When I was 17, I dropped out of high school. I got lucky and picked up a paying internship at a graphic design firm a few months later.
Unfortunately, the firm was far away — in Montrose, Houston’s gay district. As you might expect, high school dropout me didn’t have a car. What little money I scrounged went toward renting an apartment with some guy I’d met on the Internet, because I was just that desperate not to live with my family anymore. The bus was serviceable going to work — a 45 minute commute isn’t bad at all — but Houston traffic stretched a 25 minute drive home into a gridlocked mess that sometimes took three hours. Sometimes I’d take the bus. Sometimes a friend would come get me. Sometimes, I’d take a cab. I couldn’t really afford a cab, but I didn’t have a good grasp of that because money was new and mysterious to me. Money wasn’t something we’d ever discussed at home; if anything, the topic was avoided. Don’t do that to your kids, by the way.
That’s how I met Thomas.
Thomas is his real name, unless he lied about it — which is entirely possible, because he was that kind of guy. Thomas was a taxi driver. Before that, Thomas was, if he was to be believed, a cop. He slowed down as I was being rained on at a bus stop, and asked if I wanted a ride. Sure, I said.
Thomas liked to talk, and he had a lot to talk about. All of it was shady. I didn’t really have a problem with that, because almost everyone around me growing up was shady. I think he must’ve been relieved to have some inoffensive and non-judgmental person to be shady toward, because when he dropped me off and my debit card was rejected, he was just fine with it. He told me not to worry about it, and handed me his business card.

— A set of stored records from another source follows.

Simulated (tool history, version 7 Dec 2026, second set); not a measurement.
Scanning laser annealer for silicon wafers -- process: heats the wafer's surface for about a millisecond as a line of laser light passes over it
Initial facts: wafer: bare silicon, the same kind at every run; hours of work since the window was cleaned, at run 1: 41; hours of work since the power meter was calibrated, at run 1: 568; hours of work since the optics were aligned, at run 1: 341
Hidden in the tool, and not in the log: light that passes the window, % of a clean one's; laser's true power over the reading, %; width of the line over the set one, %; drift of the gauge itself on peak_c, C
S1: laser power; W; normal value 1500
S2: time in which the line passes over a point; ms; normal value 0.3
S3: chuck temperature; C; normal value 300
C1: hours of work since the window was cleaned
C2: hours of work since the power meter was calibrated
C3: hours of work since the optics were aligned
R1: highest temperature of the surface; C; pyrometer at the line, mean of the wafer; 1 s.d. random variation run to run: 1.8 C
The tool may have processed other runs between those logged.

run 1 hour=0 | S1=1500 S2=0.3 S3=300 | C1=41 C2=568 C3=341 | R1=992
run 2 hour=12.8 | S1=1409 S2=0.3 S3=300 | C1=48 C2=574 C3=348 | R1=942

I was very grateful for the free ride. As time went on, he rarely accepted payment from me. I’d like to say that I was suspicious of him, or confused by his actions, but I was not. I assumed he just wanted someone to talk to, and for whatever reason, preferred me.
One of the first things he told me was about how he ran credit card scams with the prostitutes he ferried from john to john. He was, he claimed, paid a premium for providing transportation to and from drug deals. He seemed to have a bottomless well of rich old white men who would “gladly” pay “600, 800 bucks” for me to take a shit on their chests. I declined the offers, but found the information well-meaning. After all, I was very poor, and always had been. I didn’t think his advice as to how I could earn easy money was especially troubling. The things he would tell me were almost always fascinating; for example, rent boys preferred one part of the neighborhood, and one cab company. Different ethnic groups also preferred different cab companies, whose affiliations and dynamics he could articulate. Really, the strangest claim he ever made was that he’d been a cop. Thomas had apparently found out that his then-wife was having an affair, and knocked her boyfriend out. He was suspended from the HPD for a year, minimum. Despite spending the interim shamelessly engaged in all manner of petty crime, he intended to return to the force when his suspension was up, but was unclear about why.
This has colored my perception of police officers ever since.
I got frequent free rides home from Thomas for much of my internship. Once, I had him drive my homeless friends to my boyfriend Greg’s house, just to enjoy the contrast of them posing on his immaculately upper middle class white boy lawn. Not that there were no costs, you know — one of the few times he did make me uncomfortable was when he told me he was so good at cunnilingus that he’d leave girls in “a puddle on the bed”. Occasionally, I wondered if this was an elaborate ploy to eventually murder me, because, you know, why not. It’s probably good that the friendship, if you could call it that, didn’t last long. Internships are notoriously impermanent, and mine was no different. Montrose was Thomas’s home base, and there was no reason for him to hang around my neighborhood. Plenty of drugs, but maybe not enough prostitutes.
I have no idea what happened to Thomas, and I’m still not sure why he gave me all those free rides. Maybe he was trying to get into pimping, but he never tried to push me into anything.
I hope he never got back on the police force.